Russia intends to cancel international roaming with Armenia, Kazakhstan, and Kyrgyzstan by 2025, Vedomosti reports, citing the Eurasian Economic Commission (EEC) survey application which was sent to all major mobile operators of the allied countries within the Eurasian Economic Union (EAEU) and to the Russian Federation’s Ministry of Economic Development.
In a letter sent to the EAEU communications providers, the EEC requested that they provide the commission by April 14 data on the number of their clients, the amount and cost of cellular services for mobile users from January 1, 2020, to December 31, 2022, as well as information on fair tariffs for cellular services in international roaming.
The request from the EEC was accompanied by a road map of roaming cancellation in the union under which the communications providers are requested to develop ‘rules of use of ‘fair communication services’ tariffs’ in the member states of EAEU by the end of 2024 and reduce the international interconnect rates on mobile services by 2025 while introducing in the same period corresponding tariffs for cellular services for users in the union’s countries.
After discussing the issue for several years, Russia and Belarus, which is also a member of the EAEU, agreed to abolish int’l roaming on the territory of the union state in September 2021.
The process was first agreed upon by the communications ministries of the two countries in 2018, after which they signed a roadmap in 2019. Now, Armenia, Kyrgyzstan, and Kazakhstan are next.
Representatives of Megafon, Russia’s second-largest mobile phone operator and the third-largest telecom operator, said that although the company is yet to calculate the net cost of tariffs and assess additional expenses, it is ready to consider the possibility of introducing comfortable tariffs for EAEU users.
Russia’s largest mobile network operator MTS, on the other hand, noted that the result of the road map, which includes logical stages of implementation, depends on the implementation of necessary measures by all participants but didn’t rule out income decrease in all communications providers due to the necessary innovations.

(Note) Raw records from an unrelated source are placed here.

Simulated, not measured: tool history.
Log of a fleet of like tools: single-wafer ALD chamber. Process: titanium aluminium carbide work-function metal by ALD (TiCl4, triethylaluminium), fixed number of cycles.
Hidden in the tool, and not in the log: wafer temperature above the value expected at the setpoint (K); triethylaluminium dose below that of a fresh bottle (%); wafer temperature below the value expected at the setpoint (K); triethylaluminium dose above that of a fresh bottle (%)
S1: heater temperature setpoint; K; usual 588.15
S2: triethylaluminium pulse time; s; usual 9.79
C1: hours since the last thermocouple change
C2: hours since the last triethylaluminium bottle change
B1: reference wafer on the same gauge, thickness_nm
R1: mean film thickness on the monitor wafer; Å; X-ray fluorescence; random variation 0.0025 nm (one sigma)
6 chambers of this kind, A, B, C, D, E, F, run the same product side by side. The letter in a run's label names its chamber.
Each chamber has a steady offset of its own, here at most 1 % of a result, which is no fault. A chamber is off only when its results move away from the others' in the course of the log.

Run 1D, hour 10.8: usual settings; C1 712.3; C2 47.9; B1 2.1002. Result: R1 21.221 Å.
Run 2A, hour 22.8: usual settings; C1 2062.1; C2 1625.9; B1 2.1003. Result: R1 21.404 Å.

According to Denis Kuskov, CEO of Telecom Daily, the abolition of roaming on the territory of the EAEU is political in nature and aims to unite the member countries in a similar way to the one that has already been implemented in the EU.
EEC adopted its action plan on abolishing roaming charges in the EAUA in October 2021, which stipulated measures designed to enable mobile carriers’ direct interaction for handling international roaming traffic, to prevent, detect, and suppress fraud within their networks and to provide for organizing direct links between them.